Decision theory

Certain elements common to probability density estimation, distribution structure learning (including classification) etc.. can be studied within the abstract framework of decision theory.

Agents: Actions, policies

How should an agent act in the face of uncertainty, given some observations? Our objective is to find good decision procedures for the agent.

Like a game against nature. See game theory reference for adversarial games.

State and parameters

State space

The state of nature changes, possibly in response to actions made by an agent. The agent must act optimally in some sense in the presence of uncertainty.

Parameter space T

Some parameters \(\gth \in T\) describe the state of nature (the ground truth), especially as it relates to the action-space of an agent; and they are unknown.

State transitions

Some parameters describe state transitions. These are aka population parameters. In some problems, we are to estimate some properties of a population by drawing random samples from it. This unknown parameter/ pattern of the population, \(t = g(\gth)\), is a constant. Eg: mean, variance of heights.

Action space A

Given any change in its knowledge, the agent can act. Its action is chosen from the action space \(A = \set{a}\). Actions can change the state of nature and the parameters which specify it.

Common examples

In case of density estimation, given the data point \(x\), \(A\) could be the choice of the density function \(f_{\hat{t}}(x)\) as a function of the estimated density \(\hat{t}\). In this case, the state of nature is usually not affected by our guess about its parameters.

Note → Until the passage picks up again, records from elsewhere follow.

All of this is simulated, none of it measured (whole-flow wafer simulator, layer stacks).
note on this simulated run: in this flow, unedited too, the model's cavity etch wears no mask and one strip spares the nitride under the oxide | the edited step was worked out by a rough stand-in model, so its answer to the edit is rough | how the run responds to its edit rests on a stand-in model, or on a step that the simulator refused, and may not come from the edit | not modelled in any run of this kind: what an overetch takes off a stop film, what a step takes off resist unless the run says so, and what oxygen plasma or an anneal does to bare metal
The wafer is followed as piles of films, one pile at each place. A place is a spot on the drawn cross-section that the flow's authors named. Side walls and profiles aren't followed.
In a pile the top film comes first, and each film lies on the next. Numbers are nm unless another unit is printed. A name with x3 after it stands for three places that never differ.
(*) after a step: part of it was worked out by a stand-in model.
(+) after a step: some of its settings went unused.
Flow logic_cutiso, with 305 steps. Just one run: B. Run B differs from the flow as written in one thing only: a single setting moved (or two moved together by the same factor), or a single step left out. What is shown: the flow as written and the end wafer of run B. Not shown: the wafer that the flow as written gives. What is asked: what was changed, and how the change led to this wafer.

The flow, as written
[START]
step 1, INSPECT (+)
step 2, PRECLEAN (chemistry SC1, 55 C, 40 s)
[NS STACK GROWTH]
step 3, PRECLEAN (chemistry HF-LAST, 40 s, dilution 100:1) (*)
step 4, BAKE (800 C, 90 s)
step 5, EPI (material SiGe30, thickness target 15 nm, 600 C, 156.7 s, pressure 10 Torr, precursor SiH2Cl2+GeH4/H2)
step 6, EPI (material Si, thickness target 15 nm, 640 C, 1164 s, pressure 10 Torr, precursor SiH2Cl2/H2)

In hypothesis testing, it could be the probability of the observation \(x\), which is a function of the hypothesis chosen earlier.

In case of classification, \(A\) would correspond to the various possible labellings of a data point \(x\).

Goodness of actions

Loss function L

\(L:T\times A \to \Re\). You pick the loss function to best model the situation faced by the agent, and also for mathematical tractability - this is often the modeler’s job.

Examples

Squared error between prediction and label in case of classification.

\(-f_{\hat{t}}(x)\) in case of probability distribution modeling.

Decision procedure d

Mapping observation D to actions

Denote an observation by the random variable \(D\). Decision procedures take as input \(o \in ran(D)\) and return an action \(a \in A\). Their pre-image can be often be replaced with sufficient statistics drawn from observations.

Note that the observation \(D\) to which a decision procedure is supposed to respond +++(is different from the training set of prior observations which may have been used to learn \(d\)!)+++

Deterministic procedures

Deterministic decision procedures make decisions which are a function of the new observation.

A deterministic decision procedure is \(d:ran(D) \to A\).

Randomized procedures

A randomized decision procedure takes decisions with some randomness, given new observations. So, the randomized procedure is in the convex hull of certain decision procedures.

If the decision procedure randomized, range is the set of random variables with range \(A\).

Combining decision procedures

Randomized procedures can often be written as a 2-step meta-procedure with step 1: random choice of decision procedures, and step 2: application of the decision procedure chosen.

Examples

In case classification, the classification rule can be considered to be a decision procedure.

In the case of distribution estimation, given a point (the observation), the estimated pdf can be considered to be the decision procedure.

In case of hypothesis testing, a certain hypothesis can be considered to be the decision procedure.

Risk R of decision procedure d

Motivation and setting

We want to choose a decision procedure from \(H_n\) (so named because it is often learned after looking at a sample of size \(n\)). We want to pick decision procedure with least expected loss; that motivates the following definition. This is essentially the problem of statistical inference.

Risk

\(R:T\times\set{d} \to \Re\). \(R(\gth,d) = E_{D}[L(\gth,d(D))]\). In case \(d\) is randomized, the expectation is also over random bits used by \(d\).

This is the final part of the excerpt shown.